So, lets say I have these texts:
Text1:
absolute obedience to the zerg collective sentience known as the Overmind. The Overmind directed the actions of every zerg creature in the Swarm, functioning through a hierarchy of lesser sentients.
Text2:
zerg creature in the Swarm, functioning through a hierarchy of lesser sentients. Although the Overmind was primarily driven by its desire to consume and assimilate
Text 3
When the zerg first arrived in the Koprulu sector, they were unified by their absolute obedience to the zerg collective sentience known as the Overmind. The Overmind directed the actions of every zerg creature in the Swarm, functioning through a hierarchy of lesser sentients. Although the Overmind was primarily driven by its desire to consume and assimilate the advanced protoss race, it found useful but undeveloped material in humanity.
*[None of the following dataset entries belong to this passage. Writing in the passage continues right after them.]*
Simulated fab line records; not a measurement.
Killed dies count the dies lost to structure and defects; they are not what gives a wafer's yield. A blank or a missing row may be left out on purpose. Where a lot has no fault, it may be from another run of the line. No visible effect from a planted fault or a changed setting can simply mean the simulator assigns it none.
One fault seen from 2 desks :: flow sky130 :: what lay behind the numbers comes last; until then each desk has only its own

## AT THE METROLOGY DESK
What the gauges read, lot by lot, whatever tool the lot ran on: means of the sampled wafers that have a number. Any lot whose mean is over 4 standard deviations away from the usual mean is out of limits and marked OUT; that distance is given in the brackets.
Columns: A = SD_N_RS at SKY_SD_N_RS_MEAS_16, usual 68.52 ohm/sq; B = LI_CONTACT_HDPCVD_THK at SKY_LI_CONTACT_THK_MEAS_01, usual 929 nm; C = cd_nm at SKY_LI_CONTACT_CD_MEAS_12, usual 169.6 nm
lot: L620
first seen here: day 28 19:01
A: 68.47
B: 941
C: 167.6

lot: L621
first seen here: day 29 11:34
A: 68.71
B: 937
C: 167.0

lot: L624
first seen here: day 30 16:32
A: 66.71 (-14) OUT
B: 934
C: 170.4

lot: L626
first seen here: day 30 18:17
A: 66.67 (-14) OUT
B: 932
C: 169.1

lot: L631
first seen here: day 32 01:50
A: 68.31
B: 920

Now, The end of Text1 and the beginning of text2 overlap, so we'd say the text blocks aren't unique. Similarly, with Text3, Text1 can be found inside (as well as Text2) so this is also not unique, due to the overlap.
So, my question:
How do I go about writing something that can look at consecutive letters or words and determine uniqueness? Ideally, I'd want such a method to return some value, representing the amount of similarity--maybe the number of matched words over the average of the two text blocks' size. When it returns 0, both texts tested should be completely unique.
Some problem's I've run into when playing around with Ruby's string methods.
First, I started trying to find the intersection of two strings.
>> a = "nt version, there are no ch"
>> b = "he current versi"
>> (a.chars.to_a & b.chars.to_a).join
=> "nt versihc"
problem with the above method is that it just appends letters that are in common to the end of the result (we lose the order of characters), which would make it hard to test uniqueness. But I don't think intersection is the best way to start this similarity comparison. Any number of combinations of words could be present in both texts that are being compared. So maybe if I made an array of consecutive similarities... but that would require us to traverse one of the texts for as many times as we try phrase lengths.
I guess I really just don't know where to start, and in a way that is efficient and not O(n^too_high)
.